#mommyfail

We started Z on formula today.  Part of me is relieved about this. It means that pumping will no longer be a nightmare measured in ounces. It means that I can stop desperately trying to stockpile three days worth of milk in the freezer for when I have to travel. It means that if a late afternoon meeting runs over, I don’t have to choose between getting home in time to bathe her and put her to sleep or staying at work to pump so that I have enough milk to feed her the next day.

Mostly, I feel like a failure.

I couldn’t make enough milk for my daughter. I wasn’t willing to work hard enough. To pump longer, or more often. I cared more about my own convenience than about her health. I’m worried that writing this down will make people think less of me.

My friends who post stories on Facebook about how breastfeeding is the best thing you can do for your baby. My friends and family who’ve had kids and breastfed all the through.

I could justify it. I could tell you how long I struggled with this decision. I could tell you I asked my husband to buy the formula, because I couldn’t do it myself. I could tell you I pump five times a day, starting at six and ending at midnight, and I still can’t always get enough milk. I could tell you I’m trying not to cry while I type this. I could tell you that we’re just supplementing, not switching over to all formula.

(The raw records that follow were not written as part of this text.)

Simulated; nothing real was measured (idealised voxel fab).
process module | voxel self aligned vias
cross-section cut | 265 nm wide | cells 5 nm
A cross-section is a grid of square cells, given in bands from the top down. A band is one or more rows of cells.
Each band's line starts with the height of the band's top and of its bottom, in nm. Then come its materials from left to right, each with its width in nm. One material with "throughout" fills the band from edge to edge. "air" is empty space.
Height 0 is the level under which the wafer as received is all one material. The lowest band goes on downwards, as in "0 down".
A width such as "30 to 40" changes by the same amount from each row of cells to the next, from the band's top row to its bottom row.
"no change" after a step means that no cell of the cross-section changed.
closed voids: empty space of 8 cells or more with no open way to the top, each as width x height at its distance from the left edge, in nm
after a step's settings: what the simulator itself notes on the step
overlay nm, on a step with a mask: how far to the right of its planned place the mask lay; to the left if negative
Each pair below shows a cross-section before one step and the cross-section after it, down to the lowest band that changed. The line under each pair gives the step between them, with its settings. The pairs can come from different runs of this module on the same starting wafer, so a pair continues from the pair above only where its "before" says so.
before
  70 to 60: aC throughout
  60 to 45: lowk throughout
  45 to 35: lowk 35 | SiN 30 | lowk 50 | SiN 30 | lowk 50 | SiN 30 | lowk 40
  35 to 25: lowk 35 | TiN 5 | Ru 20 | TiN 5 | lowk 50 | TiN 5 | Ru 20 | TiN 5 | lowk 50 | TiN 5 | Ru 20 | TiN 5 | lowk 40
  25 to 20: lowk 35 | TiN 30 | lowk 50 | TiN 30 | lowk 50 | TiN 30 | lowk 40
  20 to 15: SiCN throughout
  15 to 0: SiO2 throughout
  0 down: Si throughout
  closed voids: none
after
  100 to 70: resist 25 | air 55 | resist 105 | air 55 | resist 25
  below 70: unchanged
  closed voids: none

But none of that matters, because I still feel like I’ve failed.

The women of my mother’s generation fought so that their daughters could have it all. A career. A family.

The women of my generation need to fight so that our daughters have it right. Parental leave for both parents that’s long enough to get back to human. A culture that views parenting as work which is just as hard and important as any other job – and compensates parents for the time they spend raising their children. An understanding that if one partner in a relationship wants it “all”, the other will need to make sacrifices in equal proportion. A culture free of judgement, free of the mommy wars, focused instead on what works for each family.

#haveitright

2 thoughts on “#mommyfail

  1. first two years involve a lot of emotional imprinting for children. I’m sure you’re being stable and sane are going to do far more benefit than a few more months of milk. Don’t beat yourself up over this and don’t listen to anyone else who tries to beat you up. It’s all flabbercock and poppysense.

  2. Jo

    They fought for the right to choose and the only one who gets to choose what’s right for you and your baby is you. We too often forget it takes a village and that the village used to have lots of mommies at the same stage…

    You are brilliant, inspired and one of the most caring people I know… Z can do nothing but prosper with that. But what do I know… I just love kids… I don’t have any of my own.

    Reading a fantastic book “Lean in: women, work and the will to lead” – it’s written well… helping me get through the rampant misogyny in the last year especially…. perhaps you’d enjoy it too!! XOXO!